The panellists in this session were:

  • Ms Tamara Dini, co-head of Competition, Bowmans (moderator)
  • Ms Siboniselizulu Maseko, acting manager, Enforcement & Exemptions, COMESA Competition Commission
  • Mr Makgale Mohlala, divisional manager of Cartels, South African Competition Commission
  • Ms Gomolemo Kekesi, head: Markets & Competition (Economics): MCSA Regulatory Affairs, Multichoice
  • Mr Thomas Janssens, global head of Antitrust, Freshfields Bruckhaus Deringer
  • Ms Joyce Karanja, Partner, Bowmans

Enforcing behavioural conduct and what this means for businesses

Early enforcement of competition law in many African jurisdictions focused on mergers. Once internal capacity had been developed, regulators began looking at behavioural conduct. While the initial focus was on arrangements of a vertical nature, there has been a shift towards the detection and investigation of cartel conduct and this trend is presenting across Africa.

Panellists agreed that a firm’s conduct is under increased scrutiny, not only by competition regulators but also the public and the media.  Prohibited conduct can be detected by consumers and competitors in addition to regulators – highlighting the need for firms to have a strong culture of compliance and training.

A challenge for businesses, especially companies operating across multiple jurisdictions, is having to comply with a complex matrix of laws enforced by regional competition authorities, national competition authorities, and sector-specific regulators. There are also new regulations on the horizon, including the Competition Protocol in terms of the AfCFTA.

This challenge is compounded by the manner in which the various regulators enforce the laws and the divergence in approaches taken. Compliance in this complex context can be costly, but companies are advised to invest in internal capacity to deal with competition risks and conduct regular audits to identify shortcomings.

The experience in COMESA

The COMESA Competition Commission (CCC) indicated that it has ongoing behavioural investigations in the beer and shipping sectors, it has an on-the-ground investigative presence and collaborates with national competition regulators in its Member States. The CCC commented that it is gearing towards having more reasoned, well researched, and developed reasons for decisions, in line with the COMESA Competition Appeal Board decision requiring the Committee Responsible for Initial Determination to issue reasons for its decisions.

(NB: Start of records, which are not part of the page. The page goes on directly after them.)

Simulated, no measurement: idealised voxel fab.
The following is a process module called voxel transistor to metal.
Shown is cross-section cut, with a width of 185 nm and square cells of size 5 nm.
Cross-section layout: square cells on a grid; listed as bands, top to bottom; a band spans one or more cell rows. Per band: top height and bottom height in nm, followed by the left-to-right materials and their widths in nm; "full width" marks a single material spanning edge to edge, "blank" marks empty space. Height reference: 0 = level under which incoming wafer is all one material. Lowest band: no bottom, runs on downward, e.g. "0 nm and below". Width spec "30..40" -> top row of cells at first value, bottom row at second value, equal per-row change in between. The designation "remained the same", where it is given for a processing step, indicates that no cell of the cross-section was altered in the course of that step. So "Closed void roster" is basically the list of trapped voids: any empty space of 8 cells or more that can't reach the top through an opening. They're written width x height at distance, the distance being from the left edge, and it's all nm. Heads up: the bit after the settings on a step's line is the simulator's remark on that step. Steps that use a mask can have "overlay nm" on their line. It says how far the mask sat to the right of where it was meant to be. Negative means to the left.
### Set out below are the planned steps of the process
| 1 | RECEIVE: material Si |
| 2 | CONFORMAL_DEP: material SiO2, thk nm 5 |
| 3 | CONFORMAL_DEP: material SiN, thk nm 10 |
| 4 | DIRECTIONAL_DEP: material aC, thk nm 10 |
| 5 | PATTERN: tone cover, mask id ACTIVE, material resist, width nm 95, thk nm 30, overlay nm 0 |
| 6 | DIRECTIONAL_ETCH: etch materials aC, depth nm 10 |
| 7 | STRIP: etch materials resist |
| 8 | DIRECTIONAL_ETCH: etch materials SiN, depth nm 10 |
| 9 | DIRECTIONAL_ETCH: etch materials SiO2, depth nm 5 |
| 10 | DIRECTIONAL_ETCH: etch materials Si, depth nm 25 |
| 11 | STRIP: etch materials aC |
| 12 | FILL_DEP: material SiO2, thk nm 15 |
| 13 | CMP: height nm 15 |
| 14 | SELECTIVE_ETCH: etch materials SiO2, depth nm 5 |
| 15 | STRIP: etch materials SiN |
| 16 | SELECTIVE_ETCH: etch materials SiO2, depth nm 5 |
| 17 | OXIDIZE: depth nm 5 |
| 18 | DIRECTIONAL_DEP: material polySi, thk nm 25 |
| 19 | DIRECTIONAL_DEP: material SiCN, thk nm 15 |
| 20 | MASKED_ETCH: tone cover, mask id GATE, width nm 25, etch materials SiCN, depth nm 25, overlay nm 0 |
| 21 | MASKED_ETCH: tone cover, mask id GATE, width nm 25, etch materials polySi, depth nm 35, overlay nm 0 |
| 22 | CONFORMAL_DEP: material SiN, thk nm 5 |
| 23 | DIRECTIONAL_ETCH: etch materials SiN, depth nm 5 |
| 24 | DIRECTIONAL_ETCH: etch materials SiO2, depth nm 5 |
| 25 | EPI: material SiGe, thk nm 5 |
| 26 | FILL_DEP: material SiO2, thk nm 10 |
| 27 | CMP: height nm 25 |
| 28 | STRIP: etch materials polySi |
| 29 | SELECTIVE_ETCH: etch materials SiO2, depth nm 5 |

In the context of cartels, the CCC has engaged with its stakeholders on how a leniency programme could be implemented at a regional level and is sensitive to the interplay between national and regional laws, particularly where criminal sanctions at the national level may apply.

The experience in Kenya

The Competition Authority of Kenya (CAK) has historically taken a strict approach to vertical restraints, and in particular exclusivity arrangements and this stance remains unchanged. Nevertheless, and although the CAK’s interpretation of the law has been strict, in most cases the CAK has opted for ‘soft enforcement’ – engaging with firms to remove offending provisions from their agreements.

In the context of cartels, and while Kenya has a Corporate Leniency Programme in place, the CAK’s most effective tool against cartel detection and investigation has been via dawn raids. The CAK has built the human and technological capacity to process data accessed during dawn raids, and it is anticipated that there will be an increase in cartel enforcement in Kenya.

The experience in South Africa

South Africa has had one of the most active regimes on the continent in terms of cartel enforcement, and the corporate leniency tool has been extremely effective in this regard. Nevertheless, it was emphasised that the leniency programme needs to be coupled with an ‘aggressive’ enforcement stance by the competition regulator, and in this regard, dawn raids remain an important tool for detection of cartels in South Africa.

Recognising that information is not necessarily kept in physical forms, the Competition Commission of South Africa (CCSA) and other authorities commented on their keen interest in accessing firms’ electronic data. The CCSA indicated a drive towards building its internal capacity to itself seize and review electronic data. It was also commented that the CCSA has a positive attitude towards the settlement of investigations and cases can be concluded speedily if parties opt to settle.

The experience in the European Union

After an uptick in the prosecution of vertical and abuse of dominance cases (such as big-tech cases), it seems as though cartel enforcement may be back – albeit the conduct is now presenting in a different guise. There are fewer ‘traditional’ price fixing and market allocation conduct matters. Instead, buyer cartels, or limitations on innovations or product characteristics, and information exchanges are coming to the fore. With cartel participants becoming more sophisticated in concealing their activities competition regulators are similarly becoming more sophisticated in how they detect cartels.

Regulators are responding through an increase in dawn raids, and ‘virtual dawn raids’ which are detailed information requests from the authority, compelling the production of various documents.